ACCRE is developing a new high-performance data archiving system called Logistical Storage, or L-Store. See our brochure at left and our performance graphs from SuperComputing 06 where L-Store achieved sustained data transfers at 3.3 GigaBytes/s. This work is supported with funding from NSF grant PHY-0619847 and by the Vanderbilt Center for the Americas. For more information please see the L-Store Wiki and REDDnet Wiki.

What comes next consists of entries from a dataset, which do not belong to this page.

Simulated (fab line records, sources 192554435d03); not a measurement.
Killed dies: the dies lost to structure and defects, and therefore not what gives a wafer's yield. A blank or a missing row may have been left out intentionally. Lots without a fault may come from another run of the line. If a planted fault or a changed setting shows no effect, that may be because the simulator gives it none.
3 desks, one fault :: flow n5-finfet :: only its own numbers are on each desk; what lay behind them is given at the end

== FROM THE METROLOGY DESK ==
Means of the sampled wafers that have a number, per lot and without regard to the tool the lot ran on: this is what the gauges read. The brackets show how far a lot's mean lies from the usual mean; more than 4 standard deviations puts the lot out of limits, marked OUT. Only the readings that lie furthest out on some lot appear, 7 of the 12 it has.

L-Store provides a flexible logistical storage framework for distributed, scalable, and secure access to data for a wide spectrum of users. L-Store is planned to be used on the REDDnet infrastructure. It is designed to provide: virtually unlimited scalability in both raw storage and associated file system metadata; a decentralized management system; security; fault tolerant metadata support; user controlled replication and striping of data on a file and directory level; scalable performance in both raw data movement and metadata queries; a virtual file system interface in both a web and command line form; and support for the concept of geographical locations for data migration to facilitate quicker access. These features are accomplished using two fundamental technologies designed to handle such wide-ranging data storage and access needs:

DISTRIBUTED METADATA
Distributed Hash Tables (DHT), developed for peer-to-peer systems, are used as a scalable mechanism for managing metadata by distributing all metadata across a collection or ring of metadata servers. The DHT supports a single operation: given a key (the filename), it maps the key onto a server using a hash function. The hash function evenly distributes the keys throughout the available key space and each DHT server is responsible for a fraction of the key space. The client only needs to know a single DHT server to perform a key lookup since each DHT server keeps information concerning key to node mappings for routing to nearby DHT servers.

LOGISTICAL NETWORKING
A data transfer protocol is a standard format used to transfer data between computers on a network. L-Store utilizes the Internet Backplane Protocol (IBP) developed by the Logistical Computing and Internetworking (LoCI) Lab at the University of Tennessee, Knoxville. IBP enables the movement of large data sets via the simultaneous transfer of data fragments rather than requiring the sequential transfer of the entire data set. Mirroring, data striping, fault tolerance, and recovery features are also supported by IBP. The requisite software can be installed on any machine running a Unix/Linux operating system, effectively transforming the machine into a storage depot.

L-STORE ARCHITECTURE
L-Store is designed to provide a clean, functional delineation between its layers with each function designed to scale independently of the other building blocks. The figure below shows the L-store components and how they fit together. The best way to understand this is to see how a file is absorbed into L-Store. First, each file is associated with a directory, name, list of attributes, and authentication/authorization objects. Then through the use of IBP, the file is broken up into multiple slices and stored on different media.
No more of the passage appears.